GOALS! GOALS! GOALS!

By Sue Reynolds | Feb. 05, 2019, 7:30 a.m. (ET)
A few years ago, at 335 pounds, losing weight seemed hopeless.  I had been trying one diet after another for most of my life.  Each time, I’d lose weight – and then gain it all back again plus 10 more pounds.  But this time, something was different.  This time, I lost 200 pounds and have kept it off for almost three years.  What made the difference?  I had a new goal that gave purpose to my nutrition and exercise.  I wanted to finish a triathlon.

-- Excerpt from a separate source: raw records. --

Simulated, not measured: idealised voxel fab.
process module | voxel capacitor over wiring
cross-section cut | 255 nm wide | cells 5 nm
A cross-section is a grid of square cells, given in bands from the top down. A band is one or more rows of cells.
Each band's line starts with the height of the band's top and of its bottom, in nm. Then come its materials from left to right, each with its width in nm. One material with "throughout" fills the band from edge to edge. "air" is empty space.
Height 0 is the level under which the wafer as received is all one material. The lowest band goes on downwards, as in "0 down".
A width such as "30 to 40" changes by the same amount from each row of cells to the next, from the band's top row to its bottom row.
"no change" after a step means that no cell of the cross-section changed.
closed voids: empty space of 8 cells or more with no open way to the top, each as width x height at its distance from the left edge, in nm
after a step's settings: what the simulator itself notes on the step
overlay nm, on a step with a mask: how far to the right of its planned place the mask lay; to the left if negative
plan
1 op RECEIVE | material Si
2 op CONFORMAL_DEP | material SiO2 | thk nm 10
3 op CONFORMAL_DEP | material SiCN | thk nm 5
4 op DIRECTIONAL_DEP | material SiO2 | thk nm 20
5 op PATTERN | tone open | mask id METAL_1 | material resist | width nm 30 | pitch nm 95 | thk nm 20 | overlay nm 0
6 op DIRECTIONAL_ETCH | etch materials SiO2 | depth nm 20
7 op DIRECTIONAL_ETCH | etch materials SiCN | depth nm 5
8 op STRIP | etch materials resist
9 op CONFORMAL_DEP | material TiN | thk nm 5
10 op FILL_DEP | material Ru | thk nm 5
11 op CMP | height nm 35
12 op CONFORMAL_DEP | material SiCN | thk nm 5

It started out as a secret daydream.  I had gotten to the point where I could walk for three miles, and I had survived a water aerobics class.  I thought to myself, “Hmm.  Maybe I can do a triathlon!”  I never thought that I’d actually do a triathlon, but that secret daydream gave purpose to my weight loss and exercise – and enabled me to stay the course when facing a dozen peanut butter cookies!  To my total surprise, I eventually lost enough weight and gained enough fitness to attempt a triathlon.  I finished dead last, but in my mind, I was a winner!  I was a triathlete!

Over the years, my goals have changed.  In my first triathlon season, my goal was to have the courage to toe the start line – and somehow make it across the finish line.  During my second season, my goal was to set personal bests.  In my third season, I started wanting to be competitive.  My coach and I talked about my goal for that season.  We decided my goal would be to finish in the top eight in the sprint distance at USAT Nationals so I could qualify for Worlds.  BIG mistake.

The more I thought about finishing in the top eight, the more pressure I felt.  I knew my family and friends would love me no matter where I placed, but I was extremely worried about letting my coach down.  He believed in me and had invested so much in training me.  I did not want to disappoint him.  The pressure was unbearable and much of the joy went out of triathlon as I thought about how sad he’d be if I didn’t finish in the top eight.  My coach didn’t put that pressure on me.  I put it on myself.

Then I remembered the words of wisdom that my brother, Tom, shared during my first season.   He explained that you can’t control the outcome of a race.  There are just too many things beyond your control.  You can’t control the weather, who else shows up, how well they race, or whether or not you flat on the bike.  The source of my stress was becoming evident.  I was trying to deliver something that was dependent on things outside of my control.

My brother also explained that outcome goals have their place.  They give direction to your training.  But he added that the most important goals are process goals.  Process goals relate to all the things you must do right every day, all year long, if you want to be in the best position of reaching your desired outcome.  Those are goals like: never skip a workout, focus every moment when training, communicate well with your coach, pay attention to the details, maintain sound nutrition, get enough sleep.

I liked the idea process goals.  They were things I could control.  If I told my coach I would focus in every workout, I could deliver.  If I pledged to lose more weight, I could make that happen.  So, all my goals became process goals.  I felt good when I nailed those process goals each day.  I hoped those actions would lead me to the top eight at Nationals.

As I toed the start line at Nationals, I had that strange sense of calmness that comes when I know I have prepared well.  The horn blasted.  I followed my race plan perfectly.  I left it all on the course.  I hoped for eight.  But when the results were posted, I saw eleventh.  Strangely, I wasn’t disappointed.  Instead, I felt a deep satisfaction that is hard to describe.  I think it’s the feeling that comes when you know you did your absolute best in training and on the race course.  That you left no stone unturned.  I just felt so dang satisfied. 

As you set your goals for the 2019 triathlon season, define your outcome goals – to cross a finish line, set a personal record, or finish in front of your competition.  Those goals will give you direction.  But set process goals too.  Write down on paper what you have to do every day to reach your outcome goals.  Then do those things – no whining, no excuses, whatever it takes.  And as you meet your process goals each day, feel that deep satisfaction!  The best feeling ever!